I hear the word company being used a lot. And I assume it is sort of a substitute for private sector entity.
But I did want to mention that there are more entities in the Internet than just private sector companies. There are all kinds of other entities, government entities, universities, not for profit, NGOs. So I hope that our discussion isn't so narrowly focused that we leave out the fact that there are all these other entities who participate in the Internet who generate and consume information, for example.
>> We have Just ten minutes, so anyway if you can just talk in one
minute. So we can back to the audience for questions.
>> I had several things to say. But one minute. Just to build on what berth tram was saying. Even when there is overlap of substantive law, and I wasn't advocating for total harmonization of substantive law. I've said before that this lack of harmonization is both a bug and a solution.

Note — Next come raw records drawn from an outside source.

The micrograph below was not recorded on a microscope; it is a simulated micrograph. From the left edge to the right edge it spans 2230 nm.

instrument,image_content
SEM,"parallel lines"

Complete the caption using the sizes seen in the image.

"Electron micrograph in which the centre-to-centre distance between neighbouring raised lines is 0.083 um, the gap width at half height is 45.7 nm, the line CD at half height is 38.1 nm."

The existing mechanisms completely broken the AMLAD prospects. These two years there is hardly anybody convicted in AMLAD. India has the problem but the US does not have the problem and problem is getting worse.
Because countries that receive MLAD requests don't process them with adequate speed. All sorts of lies are being produced into MLAD requests. Even if the US wasn't planning a an attack on soils, he knows that the US government will take that request more seriously if that lie is published in the MLAD request.
>> MODERATOR: Introduce yourself.
>> AUDIENCE: My name is Bridget Kootz. I work for public
(Indiscernible). My question is about trade agreements. What is the role of trade agreements in this debate because the 21st century treaty agreements include provision on cross-border data transfers, direct trade obligation on cross-border data transfers, like the TPP takes which was released last week in eCommerce chapter. So all these pry are it tees, for countries like the protection of personal information privacy or other issues, they become a trade exception. They have to satisfy the exception language in those treaty agreements.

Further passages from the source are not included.